Sometimes billed as “that Armenian-Jewish restaurant in Beyoğlu,” Mekan harkens back to the neighborhood’s cosmopolitan past, when it was home to a large non-Muslim population. The food is sometimes Sephardic and Armenian, sometimes Turkish. But the important point here is the place’s authenticity. Mekan is not trying to be anything but a good restaurant with a kitchen turning out traditional favorites that it knows best. Hold the culinary nationalism, and dig in.
From the moment you enter, you’ll be ensconced in the warm, personal handling that is an integral part of the Mekan experience. The gracious owners are often standing by to greet new arrivals or working the room with a glass of wine in hand, as if they were hosting a dinner party in their home.

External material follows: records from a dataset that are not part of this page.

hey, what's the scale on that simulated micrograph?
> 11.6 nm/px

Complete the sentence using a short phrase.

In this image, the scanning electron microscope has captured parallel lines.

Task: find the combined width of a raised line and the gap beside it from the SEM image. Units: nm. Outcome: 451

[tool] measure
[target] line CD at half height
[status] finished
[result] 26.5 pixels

A bottle of the house red wine is a good way to start the meal, and at roughly $20 a bottle this is one of the most affordable (drinkable) wines in town. If you are lucky, Mary, the boisterous chef, will make an appearance along with the meze tray. On a recent visit, she took one look at us and immediately saw in our future the pickled mezgit (silver hake), an ultra-fresh tomato salad with crushed walnuts that was dressed with pomegranate molasses, and a plate of smoked red peppers in a thick, sour yogurt. We also went for the topik, an Armenian specialty that stuck out on the meze tray like a sore thumb, or, more accurately, a softball. Made with chickpeas, potatoes, tahini and onions that are mashed together and turned into a mound that is then studded with pine nuts and dusted with cinnamon, this sweet and savory concoction is an odd assembly of flavors and textures, to say the least. It is a novelty that people either hate or write folk songs about, but should be tried at least once.
Following the mezes comes the ara sıcak, or hot appetizers course. From this round we suggest the içli köfte, better known as kibbeh in Middle Eastern restaurants. Mary’s courage to ramp up most dishes with a bit more spicy heat than usual came through on this dish. Its color alone, a deep crimson, spoke of the paprika kick within.
Patlıcan börek is a Mekan specialty from the Sephardic kitchen that is not to be missed. In place of the cheese, spinach or potato that most börek is filled with, this börek’s crispy phyllo dough shell holds a smoky eggplant mash. To the veteran börek eater, this is at first alarming and, shortly thereafter, extremely pleasing.
Entrées at Mekan tend toward a simple preparation, mostly from the grill. Köfte, meatballs, or a fresh fish are always around. When they’re on offer, we opt for a plate of hamsi, Black Sea anchovies, in corn meal cooked on a lightly oiled flat griddle. The preparation does this small fish justice and is presented in a perfect fan shape on the plate, as if 20 little fish were attached at the tail.
Mekan’s uncommon ethnic specialties, served in a quiet atmosphere, present a nice change of pace to the predictable menus and raucous surroundings that mark most dinners out in Beyoğlu’s meyhanes. Though the price of a dinner with alcohol doesn’t differ much from its competitors, the quality of the food, wine and service keep us coming back for more.